Although it does not arise directly on this Bill, I should like to say a few words about the progress of rural electrification. The 1962 Act authorised an increase in the capital subsidy for the connection of rural houses to the electricity supply to 75 per cent of the capital cost subject to a maximum of £75 for any one house, and authorised the Board to spend an extra £5 million on the scheme, bringing the total permitted expenditure on it to £37 million. A special grant of £90,000 was provided for "backbone" distribution lines in certain rural areas which it would otherwise be quite uneconomic to connect. The Board is now pressing forward with the completion of the initial scheme and expect that the development of all areas will be completed by June, 1964. At the same time the Board is putting into operation a further programme under which all, or nearly all, houses still without supply will be re-canvassed over the next few years and local post-development schemes to bring supply to all those now requiring it will be drawn up. It is a feature of the rural programme in its final phase that some houses now prepared to take supply, may have to wait a while until the post-development scheme for their locality comes to be carried through, but this is inescapable if orderly progress, rather than haphazard individual connections, is to prevail and thus ensure the minimum capital expenditure on the work and, consequently, lower special service charges for those who have to pay them. It is expected that comparatively few people will have to be asked to pay special service charges of more than half their normal fixed charge.
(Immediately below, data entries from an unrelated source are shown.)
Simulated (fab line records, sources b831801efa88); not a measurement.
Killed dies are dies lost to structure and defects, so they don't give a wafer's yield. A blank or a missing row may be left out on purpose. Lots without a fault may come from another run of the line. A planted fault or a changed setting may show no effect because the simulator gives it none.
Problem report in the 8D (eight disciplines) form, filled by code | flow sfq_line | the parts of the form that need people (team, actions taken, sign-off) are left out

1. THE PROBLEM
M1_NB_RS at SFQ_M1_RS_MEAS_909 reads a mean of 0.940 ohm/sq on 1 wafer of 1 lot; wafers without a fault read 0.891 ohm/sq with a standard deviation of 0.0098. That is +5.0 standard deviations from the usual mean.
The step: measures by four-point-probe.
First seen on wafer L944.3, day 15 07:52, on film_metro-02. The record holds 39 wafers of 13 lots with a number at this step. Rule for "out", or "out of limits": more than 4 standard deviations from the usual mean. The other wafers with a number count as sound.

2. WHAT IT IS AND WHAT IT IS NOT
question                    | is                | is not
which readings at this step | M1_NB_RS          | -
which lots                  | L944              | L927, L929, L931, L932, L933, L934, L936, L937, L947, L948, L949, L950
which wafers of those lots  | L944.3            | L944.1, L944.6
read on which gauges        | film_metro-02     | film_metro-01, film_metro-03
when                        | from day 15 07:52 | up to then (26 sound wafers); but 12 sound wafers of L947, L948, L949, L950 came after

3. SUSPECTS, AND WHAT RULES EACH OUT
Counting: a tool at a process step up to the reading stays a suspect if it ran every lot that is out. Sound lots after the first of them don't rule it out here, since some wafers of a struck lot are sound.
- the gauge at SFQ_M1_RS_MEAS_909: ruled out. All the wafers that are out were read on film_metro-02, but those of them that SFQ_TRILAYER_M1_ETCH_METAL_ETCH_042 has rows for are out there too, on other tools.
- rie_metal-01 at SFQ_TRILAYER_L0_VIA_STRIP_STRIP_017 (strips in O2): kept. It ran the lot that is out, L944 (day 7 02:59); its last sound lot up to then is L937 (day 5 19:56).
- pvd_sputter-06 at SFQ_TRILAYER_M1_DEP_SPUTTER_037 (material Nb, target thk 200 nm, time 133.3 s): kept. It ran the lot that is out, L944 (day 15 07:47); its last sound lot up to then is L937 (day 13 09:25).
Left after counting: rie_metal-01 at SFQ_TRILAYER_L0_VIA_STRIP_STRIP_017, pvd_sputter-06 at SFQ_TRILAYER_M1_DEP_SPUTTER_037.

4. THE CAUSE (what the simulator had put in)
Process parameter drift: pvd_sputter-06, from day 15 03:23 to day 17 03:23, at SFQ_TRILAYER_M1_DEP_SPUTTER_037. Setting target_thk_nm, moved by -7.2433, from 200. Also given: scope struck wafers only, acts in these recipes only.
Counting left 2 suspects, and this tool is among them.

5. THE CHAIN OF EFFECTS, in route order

The total number of consumers connected under the rural electrification scheme at a recent date was 271,763 which together with 14,370 consumers who had been connected before the rural areas were developed gives a total of 286,133 or approximately 72 per cent of all rural dwellings. The total capital cost of rural electrification to date is about £32 million. On the basis of the present subsidy arrangements the Board can offer supply on reasonable terms to some 100,000 rural dwellings still unconnected. The Board expects that about 64,000 of these will accept supply during the next four years and that in due course some 96,000 will be connected bringing the total rural connections to about 96 per cent of all rural dwellings. This achievement compares very favourably with what has been achieved in many better off European countries. The total estimated capital cost of connecting the 96,000 houses is £7 million or on average, about £75 per house.

There are, however, some 12,000 houses or about 3 per cent of all rural dwellings which because of their isolated locations would be hopelessly uneconomic to connect. The total estimated capital cost of connecting these houses is £2½ million or an average of over £200 per house. While a subsidy of £75 per house is available in these cases, very heavy special service charges cannot be avoided because of the inordinately high capital cost of connection. Deputies will appreciate that the cost of connecting these houses would be altogether out of proportion to any benefits to be conferred. The vast majority of these houses would be connected mainly, if not wholly, for lighting and cooking. These needs could in these cases be met in a reasonable way by alternative fuels and the initial cost would be insignificant compared with what it would cost to connect with the electricity supply. With this end in view, the Government has made available a grant of £10 per house towards the installation of bottled gas for these houses.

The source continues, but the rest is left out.